HMV tycoon Doug Putman in last-ditch talks to rescue Wilko
The Canadian tycoon behind HMV was last night finalising a deal to buy the majority of Wilko, the collapsed British homewares retailer.
Administrators confirmed that Doug Putman, 39, whose family also owns Toys ‘R’ Us in Canada, had made an offer for 300 of Wilko’s 400 stores, which would secure between 8,000 and 9,000 jobs out of the 12,500 total.
PwC was consulting Wilko’s biggest creditors over the move, according to Sky News, and there was still some uncertainty around whether the deal would go ahead. The Big Four accounting group said yesterday that there were other parties interested in buying the retailer, including B&M, Home Bargains and Poundland, but that none of them wanted the whole group.
“While discussions continue with those interested in buying parts of the business, it is now clear that no viable offer structure put forward includes the group in its entirety,” PwC said. As such, it said 269 support centre staff would be made redundant and that further job losses at two distribution centres would be announced next week.
Administrators confirmed there had been no viable offers for Kin Limited, a subsidiary of the company. Kin has been forced to close, with 14 jobs lost.
Further redundancies are due at two distribution centres in Worksop, Nottinghamshire, and Newport, south Wales, next week.
Jane Steer, the joint administrator, said: “It’s with great sadness that we announce these redundancies. We’re incredibly grateful to these team members for the support and dedication they’ve shown to the company.”
The only potential bidder that said it would buy the entirety of the Wilko business missed a deadline to provide proof of funds set by PwC. Robert Mantse, the chairman of M2 Capital, claimed to have made a £90 million bid for Wilko’s 400 stores on behalf of an unnamed billionaire based in the United States.

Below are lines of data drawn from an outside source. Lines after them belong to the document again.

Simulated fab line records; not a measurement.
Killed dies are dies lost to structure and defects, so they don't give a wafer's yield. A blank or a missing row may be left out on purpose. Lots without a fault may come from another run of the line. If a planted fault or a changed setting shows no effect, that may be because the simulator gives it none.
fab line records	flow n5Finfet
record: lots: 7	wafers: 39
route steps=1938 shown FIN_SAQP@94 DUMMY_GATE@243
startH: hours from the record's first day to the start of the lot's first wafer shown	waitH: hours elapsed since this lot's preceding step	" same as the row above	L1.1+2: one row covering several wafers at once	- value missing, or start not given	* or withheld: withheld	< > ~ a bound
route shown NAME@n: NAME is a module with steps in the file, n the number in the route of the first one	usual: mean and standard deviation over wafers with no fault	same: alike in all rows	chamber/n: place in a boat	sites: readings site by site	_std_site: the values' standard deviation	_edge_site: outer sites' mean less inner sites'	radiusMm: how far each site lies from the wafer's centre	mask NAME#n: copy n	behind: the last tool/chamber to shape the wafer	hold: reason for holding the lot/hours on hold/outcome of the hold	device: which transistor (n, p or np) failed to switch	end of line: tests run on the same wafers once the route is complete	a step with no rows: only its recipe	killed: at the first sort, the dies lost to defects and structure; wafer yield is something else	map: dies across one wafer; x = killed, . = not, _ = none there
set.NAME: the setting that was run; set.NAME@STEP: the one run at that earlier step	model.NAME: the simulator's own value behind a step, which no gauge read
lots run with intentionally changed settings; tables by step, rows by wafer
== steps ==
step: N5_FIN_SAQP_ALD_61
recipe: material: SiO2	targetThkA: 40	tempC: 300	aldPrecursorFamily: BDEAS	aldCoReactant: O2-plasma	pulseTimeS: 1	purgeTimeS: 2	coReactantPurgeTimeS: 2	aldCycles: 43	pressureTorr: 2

Michael Flacks, who runs the investment firm Flacks Group from Miami, was reported by various media outlets as the man in financing discussions with M2 Capital. However, he claimed to have had no awareness of the situation, according to The Sun.
A Flacks Group spokesman said: “Contrary to some reports in the UK media yesterday, we are not in the running to buy the British retailer Wilko and never expressed any interest.”
The spokesman said Flacks Group, which specialises in acquiring distressed assets and turning round businesses in difficult situations, “foresees the business being wound down as part of the evolving retail landscape in the UK.”
Mantse said he had “presented an opportunity” to Putman about a joint deal for Wilko. In a WhatsApp message to Putman, seen by The Times, Mantse said: “We can join and save all the jobs.”
Wilko, which is family owned, was started by James Kemsey Wilkinson as a single hardware shop in Leicester in 1930. It grew into one of Britain’s biggest private companies and became the high street’s leading discounter after the collapse of Woolworths in 2009. The chain has lost market share to low-cost rivals.